Australian Water Dragons require a heat gradient, which means that they need to have a hot side & a cool side, the hot side should include a basking area with a temperature of 100f-110f. The basking area can include slate, rocks or tile for your dragon to lay and bask on, as these are similar to their natural habitat and will greatly help in keeping temperatures high enough. These can be purchased at your local hardware store, petstore, or F&A Aquariums downtown has an excellent selection! You can check your temperatures with a temperature gun to ensure adequate temperatures. The enclosure should gradually decrease to 75f-80f on the cool side, and a warm “in between” temperature for the middle area of the enclosure. This can be achieved with heat bulbs from your local pet store. This gives your dragon the opportunity to regulate their own temperature by moving around their enclosure freely.
Dragons require UVB rays which can be achieved with artificial light bulbs, they can be purchased from your local pet stores or specialty reptile stores. The most ideal UVB bulb is a linear “tube” shaped bulb which stretches across the back of the enclosure, the T5 bulb is ideal as it has strong rays and lasts the longest of most UVB lights, however, this bulb needs to be replaced every 6 months regardless of if the bulb is still lighting up in order to have enough UVB output.

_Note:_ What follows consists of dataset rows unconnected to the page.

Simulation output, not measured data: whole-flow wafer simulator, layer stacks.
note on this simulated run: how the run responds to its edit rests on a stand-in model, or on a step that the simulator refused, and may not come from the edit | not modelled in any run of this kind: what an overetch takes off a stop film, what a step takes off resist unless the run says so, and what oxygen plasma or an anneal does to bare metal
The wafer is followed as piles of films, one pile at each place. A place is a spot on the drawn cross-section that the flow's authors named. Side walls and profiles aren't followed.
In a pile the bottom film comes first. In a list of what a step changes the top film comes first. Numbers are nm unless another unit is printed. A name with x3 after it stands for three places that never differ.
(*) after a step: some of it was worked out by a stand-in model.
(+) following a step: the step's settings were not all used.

Alternatively you can opt for a specific type of bulb called a “Mega Ray” bulb, which includes both heat and UVB rays, giving your reptile the best of both worlds without some of the confusion/hassle that multiple bulbs can cause. Mega Ray bulbs also have a guaranteed UVB output of 12-16 months, this will help cut down on the amount of bulbs you will need to purchase over time. Make sure to read specific directions on both types of bulbs to ensure safety for your pet.